Given their limited brainpower, moving in curves can be a complex task for insects. That’s why they tend to adjust their behavior and fly in a straight line, make a turn, and then fly in another straight line. This helps them keep things manageable and navigate their surroundings effectively.

“What we learn from this is: if you don’t have enough resources, you can simplify the problem with your behavior,” Chicca explains.

Thorben Schoepe's robot in a corridor with random print.
Thorben Schoepe’s robot in a corridor with random print. Credit: Leoni von Ristok

Researchers from Bielefeld University have developed a small robot with the ability to process directional information and avoid collisions with obstacles in its path. They were able to mimic the neural activity of fruit flies’ brains, specifically the optical neurons T4 and T5, which process the motion of surrounding objects.

Chicca explains, “Much of Robotics is not concerned with efficiency. We humans tend to learn new tasks as we grow up, and within Robotics, this is reflected in the current trend of machine learning. But insects are able to fly immediately from birth. An efficient way of doing that is hardwired in their brains.”

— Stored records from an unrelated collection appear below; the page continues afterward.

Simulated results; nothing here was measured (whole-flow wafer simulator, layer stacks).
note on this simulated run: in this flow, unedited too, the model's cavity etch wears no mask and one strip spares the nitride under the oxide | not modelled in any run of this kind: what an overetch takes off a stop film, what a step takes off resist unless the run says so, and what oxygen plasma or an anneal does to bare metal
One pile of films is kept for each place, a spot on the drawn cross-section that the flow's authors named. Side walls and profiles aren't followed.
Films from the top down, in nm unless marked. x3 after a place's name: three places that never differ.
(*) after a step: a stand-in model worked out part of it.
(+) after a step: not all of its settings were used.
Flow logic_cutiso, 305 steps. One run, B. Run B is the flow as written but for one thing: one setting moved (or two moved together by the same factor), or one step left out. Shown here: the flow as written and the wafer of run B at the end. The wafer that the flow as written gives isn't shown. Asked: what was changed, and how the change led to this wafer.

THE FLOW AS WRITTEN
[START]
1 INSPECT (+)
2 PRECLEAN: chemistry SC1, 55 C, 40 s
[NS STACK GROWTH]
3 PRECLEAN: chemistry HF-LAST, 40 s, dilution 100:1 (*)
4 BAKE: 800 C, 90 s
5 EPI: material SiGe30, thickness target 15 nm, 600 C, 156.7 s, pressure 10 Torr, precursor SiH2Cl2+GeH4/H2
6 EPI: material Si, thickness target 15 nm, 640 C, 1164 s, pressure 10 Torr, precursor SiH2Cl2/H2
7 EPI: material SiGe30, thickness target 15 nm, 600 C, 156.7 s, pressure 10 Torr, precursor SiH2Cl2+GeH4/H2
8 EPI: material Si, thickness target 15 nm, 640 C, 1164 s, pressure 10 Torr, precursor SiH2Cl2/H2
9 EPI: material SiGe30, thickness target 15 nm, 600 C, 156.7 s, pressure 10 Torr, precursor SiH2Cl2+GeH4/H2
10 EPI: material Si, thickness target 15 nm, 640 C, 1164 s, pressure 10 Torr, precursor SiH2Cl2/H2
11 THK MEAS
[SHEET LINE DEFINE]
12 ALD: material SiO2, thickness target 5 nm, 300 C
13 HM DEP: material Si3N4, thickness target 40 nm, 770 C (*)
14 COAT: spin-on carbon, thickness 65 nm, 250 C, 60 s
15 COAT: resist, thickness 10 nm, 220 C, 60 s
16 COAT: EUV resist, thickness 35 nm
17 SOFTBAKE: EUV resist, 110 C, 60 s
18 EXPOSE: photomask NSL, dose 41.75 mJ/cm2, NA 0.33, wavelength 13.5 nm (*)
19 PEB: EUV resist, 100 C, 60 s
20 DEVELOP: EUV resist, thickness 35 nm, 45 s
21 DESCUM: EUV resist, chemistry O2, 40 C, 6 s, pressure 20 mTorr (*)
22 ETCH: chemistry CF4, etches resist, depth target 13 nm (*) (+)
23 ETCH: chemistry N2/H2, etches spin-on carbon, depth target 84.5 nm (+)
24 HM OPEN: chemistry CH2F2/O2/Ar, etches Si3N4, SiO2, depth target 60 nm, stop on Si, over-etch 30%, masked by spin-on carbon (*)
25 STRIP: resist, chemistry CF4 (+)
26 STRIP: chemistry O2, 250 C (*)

The result is a compact robot designed to steer toward the area with the least movement detected. Thorben Schoepe from the University of Groningen engineered the hardware and tested it to see how it would perform. The robot could center itself between objects and navigate obstacles just like an insect in flight.

“The model is so good,” Chicca concludes, “that once you set it up, it will perform in all kinds of environments. That’s the beauty of this result.”

The team has made significant progress in the development of neuromorphic hardware in robotics through a study focused on obstacle avoidance. In the future, such a machine could potentially navigate through challenging terrain like disaster sites with minimal energy consumption. It could be equipped with different sensors to detect objects depending on their use, such as radar for detecting structureless objects.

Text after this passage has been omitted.